I am not a pilot. My understanding of flying large multi-engine passenger jets is that pilots need (or have historically needed) to exercise caution when advancing the throttles to begin their takeoff roll; the issue, supposedly, is that the engine(s) on one side of the aircraft may achieve a high thrust before the engine(s) on the other side, creating a potentially dangerous yaw situation.
First of all, is that true?
Second, if it’s true, does FADEC reduce/eliminate that issue? That is, does FADEC automatically manage thrust ramp rates and compare across all of the engines to assure no large thrust disparity develops during the runup to takeoff power? In other words, does FADEC allow the pilot to firewall the throttle levers and not worry too much about what’s happening after that?
This is correct, or at least was in the past. If the throttles are rammed forward with the turbines at low rpm, in some cases they may spool up at different rates. This can cause unexpected yaw. In one case in 2007 a 737 ran off the runway due to this: https://www.atsb.gov.au/publications/investigation_reports/2007/aair/ao-2007-023/
However all commercial twin-engined jets are required to be capable of withstanding an engine failure yet safely taking off on one engine at max gross weight. So even in that extreme case the plane can be controlled.
But if the thrust asymmetry happened at very low speed (before aero-surface control was effective), it’s possible on a slippery runway the tires might not keep it straight.

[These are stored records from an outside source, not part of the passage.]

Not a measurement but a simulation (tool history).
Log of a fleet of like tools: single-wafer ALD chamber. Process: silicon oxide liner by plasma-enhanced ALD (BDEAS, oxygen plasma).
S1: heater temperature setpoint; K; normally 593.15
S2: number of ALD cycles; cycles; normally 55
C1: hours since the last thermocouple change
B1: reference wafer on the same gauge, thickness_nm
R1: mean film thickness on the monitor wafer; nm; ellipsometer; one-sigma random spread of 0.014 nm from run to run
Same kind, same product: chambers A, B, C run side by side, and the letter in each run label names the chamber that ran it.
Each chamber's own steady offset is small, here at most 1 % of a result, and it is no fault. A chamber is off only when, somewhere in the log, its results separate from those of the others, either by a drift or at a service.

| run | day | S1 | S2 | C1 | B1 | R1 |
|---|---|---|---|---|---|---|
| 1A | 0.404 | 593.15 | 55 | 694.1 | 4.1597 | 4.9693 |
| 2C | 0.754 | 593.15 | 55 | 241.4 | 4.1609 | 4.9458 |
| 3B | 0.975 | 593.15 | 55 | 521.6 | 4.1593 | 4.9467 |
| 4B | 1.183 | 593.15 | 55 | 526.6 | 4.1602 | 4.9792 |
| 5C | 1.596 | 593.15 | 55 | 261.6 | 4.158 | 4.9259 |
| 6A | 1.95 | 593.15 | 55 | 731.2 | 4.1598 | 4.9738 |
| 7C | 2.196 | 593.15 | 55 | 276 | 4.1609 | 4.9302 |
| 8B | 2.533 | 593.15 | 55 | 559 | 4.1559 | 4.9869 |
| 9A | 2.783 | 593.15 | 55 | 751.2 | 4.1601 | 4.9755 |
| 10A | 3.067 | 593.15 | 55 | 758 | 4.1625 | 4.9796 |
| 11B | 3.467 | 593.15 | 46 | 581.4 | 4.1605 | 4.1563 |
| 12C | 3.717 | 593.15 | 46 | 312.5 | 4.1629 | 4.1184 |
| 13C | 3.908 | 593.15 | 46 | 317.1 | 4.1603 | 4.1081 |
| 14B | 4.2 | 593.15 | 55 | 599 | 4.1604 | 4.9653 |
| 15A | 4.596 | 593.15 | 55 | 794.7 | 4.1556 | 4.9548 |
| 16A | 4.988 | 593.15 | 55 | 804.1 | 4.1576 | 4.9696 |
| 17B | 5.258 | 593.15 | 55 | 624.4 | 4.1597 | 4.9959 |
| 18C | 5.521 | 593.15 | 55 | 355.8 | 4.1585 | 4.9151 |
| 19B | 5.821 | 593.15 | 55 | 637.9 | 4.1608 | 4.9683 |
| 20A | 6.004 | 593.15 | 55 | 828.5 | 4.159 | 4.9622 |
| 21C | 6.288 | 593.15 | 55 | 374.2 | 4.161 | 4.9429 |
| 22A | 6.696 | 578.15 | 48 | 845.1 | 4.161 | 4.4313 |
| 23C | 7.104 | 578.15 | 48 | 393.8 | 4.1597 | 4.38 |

I don’t know if the latest jets have safeguards against this. It’s not just FADEC, but some type of differential sensing of thrust (probably left vs right Engine Pressure Ratio) would be needed. Then if that system malfunctioned it might spuriously reduce thrust.
On turboprops engine output is usually measured by torque. Hypothetically you could have similar left vs right auto-matching but what if the torque sensor was erroneous? Automatic systems can introduce additional failure modes that must be protected against.
The main benefit of FADEC is it protects the engines themselves from mis-handling by the pilot, and reduces need to monitor certain engine parameters. With some propellor planes, FADEC permits having a single thrust lever instead of separate levers for throttle, prop pitch (and on a piston plane) fuel mixture.
I think some fly-by-wire aircraft (which is different than FADEC) have some automatic assistance for thrust asymmetry in flight. E.g, if an engine fails it might help auto-trim the aircraft to reduce yaw. I’m not sure if that is intended or usable for takeoff.
I fly a fairly cutting edge business jet, and our FADEC is very sophisticated.
Guarding against an asymmetric yaw was never much on my mind. Rather, FADEC is a great safeguard against over-temping the engines. When I was an airline pilot there were two little red lights just above the engine temp gauges which we called “resume lights”. That is, if those lights came on, you were sending out resumes for a new job because your mishandling just cooked the engines.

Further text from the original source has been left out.